A woman involved in a failed bid to trade in schoolboy Noah Donohoe’s laptop for money to buy drugs committed theft while doing community service for a previous offence, a court has heard.
District Judge Rosie Watters told Maria Nolan she should “probably” send her to prison but after hearing the 31-year-old was undergoing drug treatment programmes and counselling, she deferred passing sentence for six months.
Nolan, from Gransha Park in Belfast, pleaded guilty to stealing cash and a credit card valued at £15 on July 26 last year while she was working at an outlet.
On Monday at Lisburn Magistrates Court, the defence conceded that Nolan had a bad criminal record but at the time of the theft was in the process of “recovery from long-term drug abuse”.
The lawyer said it was a breach of trust, but said Nolan admitted her guilt at the first opportunity.
The court was told since then things have changed — Nolan had not come to any police attention, was now back living with her family and was undergoing treatment and counselling for drug addiction.

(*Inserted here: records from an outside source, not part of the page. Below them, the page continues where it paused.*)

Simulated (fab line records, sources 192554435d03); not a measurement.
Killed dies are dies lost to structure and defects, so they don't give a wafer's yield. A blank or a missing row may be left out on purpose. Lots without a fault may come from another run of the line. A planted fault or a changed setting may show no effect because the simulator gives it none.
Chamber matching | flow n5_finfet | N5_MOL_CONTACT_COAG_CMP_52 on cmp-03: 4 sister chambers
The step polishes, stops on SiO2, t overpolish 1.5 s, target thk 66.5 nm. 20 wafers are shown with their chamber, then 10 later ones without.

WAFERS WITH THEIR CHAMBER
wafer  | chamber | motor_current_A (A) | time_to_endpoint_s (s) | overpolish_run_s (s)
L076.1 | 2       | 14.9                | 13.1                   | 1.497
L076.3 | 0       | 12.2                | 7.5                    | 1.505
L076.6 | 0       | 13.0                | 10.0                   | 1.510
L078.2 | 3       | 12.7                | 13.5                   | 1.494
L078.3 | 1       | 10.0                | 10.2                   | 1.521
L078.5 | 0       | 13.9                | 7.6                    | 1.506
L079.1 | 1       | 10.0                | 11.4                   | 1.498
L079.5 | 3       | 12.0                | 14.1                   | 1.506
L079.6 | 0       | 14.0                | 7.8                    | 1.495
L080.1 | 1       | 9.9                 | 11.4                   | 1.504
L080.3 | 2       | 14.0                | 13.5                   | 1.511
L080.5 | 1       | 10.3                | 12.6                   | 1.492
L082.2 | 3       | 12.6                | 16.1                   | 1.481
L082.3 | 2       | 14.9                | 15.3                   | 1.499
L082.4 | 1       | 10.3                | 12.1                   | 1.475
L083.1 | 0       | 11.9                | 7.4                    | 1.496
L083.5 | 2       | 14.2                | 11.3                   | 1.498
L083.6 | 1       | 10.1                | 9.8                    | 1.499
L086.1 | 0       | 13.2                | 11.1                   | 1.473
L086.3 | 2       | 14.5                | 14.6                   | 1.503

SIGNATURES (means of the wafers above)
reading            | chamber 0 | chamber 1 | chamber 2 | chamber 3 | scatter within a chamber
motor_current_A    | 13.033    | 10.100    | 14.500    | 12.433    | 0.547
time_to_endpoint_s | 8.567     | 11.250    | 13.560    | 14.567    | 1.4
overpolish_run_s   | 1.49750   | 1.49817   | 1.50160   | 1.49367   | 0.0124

While the defence submitted the pre-sentence report from the probation board was positive and DJ Watters agreed it was, the judge said that had to be seen in the context of offences being committed while carrying out punishment handed down by a court.
Putting the case back to July, DJ Watters made it clear to Nolan that if she reoffended she would be sent to prison but if she kept out of trouble, she would “find” a sentence “that doesn’t interfere with your liberty”.
In August 2022, Belfast Magistrates Court heard how Nolan had stolen hundreds of pounds worth of clothing and perfume from two stores a few weeks after she escaped going to jail for having Noah Donohoe’s laptop stored at her hostel room as searches for the teenager continued across Belfast.
The 15-year-old was found dead in a north Belfast storm drain in June 2020 nearly a week after he went missing on a bike trip and Nolan’s co-accused, 36-year-old Daryl Paul, was subsequently jailed for stealing a rucksack containing his computer and school books.
Neither of them were accused of having any contact with Noah but the previous court heard that Paul took the bag and its contents home with him after discovering them in Belfast on the day Noah vanished.
The pair entered a Cash Converters in the city centre and attempted to sell the computer but suspicious staff refused the deal and alerted the PSNI who, having forced entry to Paul’s flat, recovered the rucksack and school books.
He conceded that he planned to sell the computer for money to purchase drugs, some of which would be given to Nolan and on June 26, 2020, police located Noah’s missing laptop at Nolan’s then accommodation on Belfast’s University Street.